Letter from the Chair

Department Chair William R. Johnson writes about “interesting times.”

By William R. Johnson

A perhaps apocryphal ancient Chinese proverb offers the wish, or curse, “May you live in interesting times.” For an economist, the last three months have surely been “interesting times.” Dramatic volatility in world financial markets, with accompanying impacts on the real economy, have plunged policy makers and those of us in the economics profession into intense discussions about the best course of action. The blogs of economists have been crackling with debate about what the policies of the Federal Reserve, the Treasury, and other policy actors should be. The wisdom of what is done and what is not done in the policy realm will be debated by scholars well into the future, but recent events have reminded us that the study of economics is not just an abstract intellectual exercise, but deals with questions of great importance to the livelihoods, and therefore the lives, of millions of people. Living through the Great Depression led a whole cohort of talented scholars—such as Milton Friedman, Paul Samuelson, James Buchanan, and Robert Solow—to study economics. Though I do not think we will relive the Great Depression, perhaps this episode will inspire some students to study economics for altruistic reasons—because economics attempts to find solutions to important problems that affect peoples’ lives. A surge of creative thinking about economic problems could well follow this financial turmoil.

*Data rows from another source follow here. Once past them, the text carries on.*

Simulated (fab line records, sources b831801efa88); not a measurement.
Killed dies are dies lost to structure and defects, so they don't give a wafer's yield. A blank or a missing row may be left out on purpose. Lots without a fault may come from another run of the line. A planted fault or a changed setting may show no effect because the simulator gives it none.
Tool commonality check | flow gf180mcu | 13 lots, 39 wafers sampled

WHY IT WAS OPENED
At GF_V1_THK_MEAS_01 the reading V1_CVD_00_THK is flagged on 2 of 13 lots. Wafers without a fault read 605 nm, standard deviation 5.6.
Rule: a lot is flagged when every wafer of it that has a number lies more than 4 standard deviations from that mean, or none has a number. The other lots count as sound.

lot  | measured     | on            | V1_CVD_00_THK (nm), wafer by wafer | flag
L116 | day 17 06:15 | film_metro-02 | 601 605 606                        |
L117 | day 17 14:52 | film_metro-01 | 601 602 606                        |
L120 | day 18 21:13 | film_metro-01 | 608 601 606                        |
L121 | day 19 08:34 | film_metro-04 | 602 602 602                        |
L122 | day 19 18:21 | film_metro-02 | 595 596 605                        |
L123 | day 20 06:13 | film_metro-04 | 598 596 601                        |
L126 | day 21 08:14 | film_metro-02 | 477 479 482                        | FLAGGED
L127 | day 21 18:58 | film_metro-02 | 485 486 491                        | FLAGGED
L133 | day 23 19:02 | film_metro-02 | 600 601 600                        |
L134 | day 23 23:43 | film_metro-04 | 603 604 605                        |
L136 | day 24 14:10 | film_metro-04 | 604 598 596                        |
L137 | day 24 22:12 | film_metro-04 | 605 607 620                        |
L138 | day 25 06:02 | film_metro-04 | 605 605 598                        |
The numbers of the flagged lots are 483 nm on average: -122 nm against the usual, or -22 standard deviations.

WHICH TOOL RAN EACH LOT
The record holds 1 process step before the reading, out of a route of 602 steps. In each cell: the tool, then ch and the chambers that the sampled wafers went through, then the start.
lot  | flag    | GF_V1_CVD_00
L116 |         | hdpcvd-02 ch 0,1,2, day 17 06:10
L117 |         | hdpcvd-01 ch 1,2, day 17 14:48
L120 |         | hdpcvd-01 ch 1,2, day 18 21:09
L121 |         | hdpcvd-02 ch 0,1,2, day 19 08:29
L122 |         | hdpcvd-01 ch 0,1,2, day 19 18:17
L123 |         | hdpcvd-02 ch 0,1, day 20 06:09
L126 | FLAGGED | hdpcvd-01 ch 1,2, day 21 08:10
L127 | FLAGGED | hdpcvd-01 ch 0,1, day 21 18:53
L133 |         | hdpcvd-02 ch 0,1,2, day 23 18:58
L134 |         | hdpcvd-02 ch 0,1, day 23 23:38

As I reported to you before, the Economics Department is slated to move into Monroe Hall this coming summer. We have been planning the details of our new space to ensure that it serves the needs of faculty, staff, and students. We look forward to being back near the Lawn and much closer to our students.

In this edition of our e-newsletter, we focus on the research of two of our most distinguished faculty members, Simon Anderson and Charles Holt. We also profile two economics alumni from the class of 1983 who are active in the world of venture capital, as well as a third from the class of 2001 who engages in microfinance lending programs in the developing world. John Pappas, a fourth-year economics major, describes how his public service activity at U.Va. has profoundly affected his undergraduate experience.  And we finish with some photographs of our departmental diploma ceremony last May and our career fair in April.